Maryam Mohit started working at Amazon.com in 1996 and soon after
became Amazon.com's V.P. of Site Development, with responsibility
for the online customer experience. More recently, since returning
from maternity leave, she is in charge of reviewing the UI of new
developments on the site.
Q: Amazon.com is a leader in online customer experience. Is this
an explicit focus inside the company?
It would be hard for our focus on customer experience to be any more
explicit. Customer-centricity has been part of our company mission
since day one, and it starts with Jeff [Bezos, Amazon.com founder
and CEO]. He's always been a champion of focusing on the customer.
Because of that initial focus, he has attracted people to the
company who are also interested in customer experience.
And it's not just the people you'd think, like designers and
usability specialists. Our engineers are really strong about
thinking about customer experience, and our operations team, the
people who run the back-end operations. Are the boxes easy to open,
what packing material do we use, how much packing material is in the
box, is it recyclable?
So it's infused throughout all levels of the company. We also have a
usability team with people in the roles you'd expect. But when
people ask why it is that Amazon.com has this focus, the key is that
it's not one person, or one team, responsible for the overall
customer experience. Everyone in the company owns it.
Q: Then what does the usability team do?
We run a lot of tests in our usability lab, almost continuously.
Project teams can request usability testing, and the usability team
also goes out and tests stuff of interest. Or ideas to investigate
might come from customer service e-mail, which is a really important
source of information.
Usability doesn't have to be expensive. You don't need a 50-person
usability team. Just a small good team, and people throughout the
company who get it. Having a CEO who gets it is also really
important. You don't need a huge team for usability if people are
making the right decisions along the way.
Q: What's Amazon.com's "secret sauce," the secret of your success?
I wish I knew. I do think that the relentless focus on creating a
great experience has to be part of it. It's not just a great
experience on the website, because we think about it as a 360 degree
experience, which includes what happens after you click to order.

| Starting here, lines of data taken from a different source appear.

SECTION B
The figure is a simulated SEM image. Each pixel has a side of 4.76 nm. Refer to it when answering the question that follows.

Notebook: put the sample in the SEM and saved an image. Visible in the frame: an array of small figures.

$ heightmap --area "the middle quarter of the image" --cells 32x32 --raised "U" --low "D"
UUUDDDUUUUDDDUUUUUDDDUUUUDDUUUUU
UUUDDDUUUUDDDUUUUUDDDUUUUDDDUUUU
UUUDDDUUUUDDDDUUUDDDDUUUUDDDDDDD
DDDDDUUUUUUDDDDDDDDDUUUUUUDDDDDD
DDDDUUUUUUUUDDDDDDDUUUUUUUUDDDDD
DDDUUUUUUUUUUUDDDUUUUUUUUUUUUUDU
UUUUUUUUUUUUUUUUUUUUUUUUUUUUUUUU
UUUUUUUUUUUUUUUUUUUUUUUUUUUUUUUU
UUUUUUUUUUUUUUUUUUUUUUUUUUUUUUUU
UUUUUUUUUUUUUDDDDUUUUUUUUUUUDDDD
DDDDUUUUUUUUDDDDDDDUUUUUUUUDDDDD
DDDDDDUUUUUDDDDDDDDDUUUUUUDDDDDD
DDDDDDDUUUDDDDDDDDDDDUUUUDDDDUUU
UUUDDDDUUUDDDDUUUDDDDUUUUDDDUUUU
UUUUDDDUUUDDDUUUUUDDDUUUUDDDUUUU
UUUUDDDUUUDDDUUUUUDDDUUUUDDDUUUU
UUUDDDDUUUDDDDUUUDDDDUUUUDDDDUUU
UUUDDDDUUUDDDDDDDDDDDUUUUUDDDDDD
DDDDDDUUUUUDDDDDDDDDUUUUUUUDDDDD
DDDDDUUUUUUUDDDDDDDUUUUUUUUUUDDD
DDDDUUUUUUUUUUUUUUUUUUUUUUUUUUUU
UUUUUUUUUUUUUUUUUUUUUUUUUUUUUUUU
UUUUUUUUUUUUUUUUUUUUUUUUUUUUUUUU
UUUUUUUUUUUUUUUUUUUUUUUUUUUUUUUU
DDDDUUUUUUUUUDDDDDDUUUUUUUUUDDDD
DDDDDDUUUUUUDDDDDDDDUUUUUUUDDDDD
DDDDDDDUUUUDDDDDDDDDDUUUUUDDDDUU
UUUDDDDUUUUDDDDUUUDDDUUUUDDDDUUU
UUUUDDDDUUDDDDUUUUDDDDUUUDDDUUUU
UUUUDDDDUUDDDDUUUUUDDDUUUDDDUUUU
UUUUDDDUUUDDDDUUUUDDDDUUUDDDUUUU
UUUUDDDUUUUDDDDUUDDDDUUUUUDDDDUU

What's the experience of waiting for the order to arrive, of getting
the box, what happens if something goes wrong? Each of those is part
of the customer experience.
For us, it's a combination of listening really hard to customers,
and innovating on their behalf. For example, quite awhile ago we
developed the "similarities" feature - the one that says "people who
bought this also bought that." In focus groups, no customer ever
specifically requested that feature. But if you listened to
customers talk about how they buy things, they'd say, my friend
bought this, and I like what they like. In other words, they get
recommendations from people they trust. There was a cognitive leap,
based on those comments, to realizing that we could create something
like that based on the data we had. That's an example where there
was a need expressed by customers, but the innovation was taking
that general need and making the leap to a technology that meets
that need in a new way.
1-Click is another example. It did really poorly in its original
user tests, in 1997. Shopping on the Net was very new - we were at
the stage where people would place their order, then write us a
letter asking, are you really going to send this to me? The idea
that they'd click the button and be done was sort of scary.
Customers told us that they wanted to click a confirm button and
felt it was too scary without it. So, we took the UI back to Jeff
and said no, it's terrible, it's never going to work. But Jeff was
convinced that we had to make it 1-Click, not 2-Click, so we went
back to the drawing board and made adjustments to make customers
more confident. For example, we added a small message in
parentheses, which was really important: "Don't worry, you can
cancel it later." It was there for years. But nowadays almost
everyone's comfortable with buying online.
Q: Given the initial test results, how did you measure whether
1-Click was successful when it launched?
It was so obvious. Customers started using it and wrote us saying
that it was great. One wonderful thing about the Web is that when
you release something, you instantly know what's working about it or
not, because people from all over the world write and tell you. If
you care about creating a great customer experience, there's no
better medium. It's good for instant gratification junkies.
Q: But you need the right structure within the organization to get
you those e-mails from customers.
I'd disagree with you there. You don't need an organization
structured so the e-mails get to product developers, but rather
product developers who care enough to go and get those e-mails. At
Amazon.com we started out with people who cared enough to go get the
information they needed. Now that we're bigger, we need those
structures and processes. But organization is no substitute for
passion. If the people aren't passionate about the right things,
your organization doesn't matter.
Q: What measurements does Amazon.com use to monitor the customer
Metrics are super important. It's not just measuring, but measuring
the right stuff and understanding it, especially on a complex
website like ours. We're measurement-obsessed. We have a Web metrics
group, a bunch of really smart people, statisticians and the like.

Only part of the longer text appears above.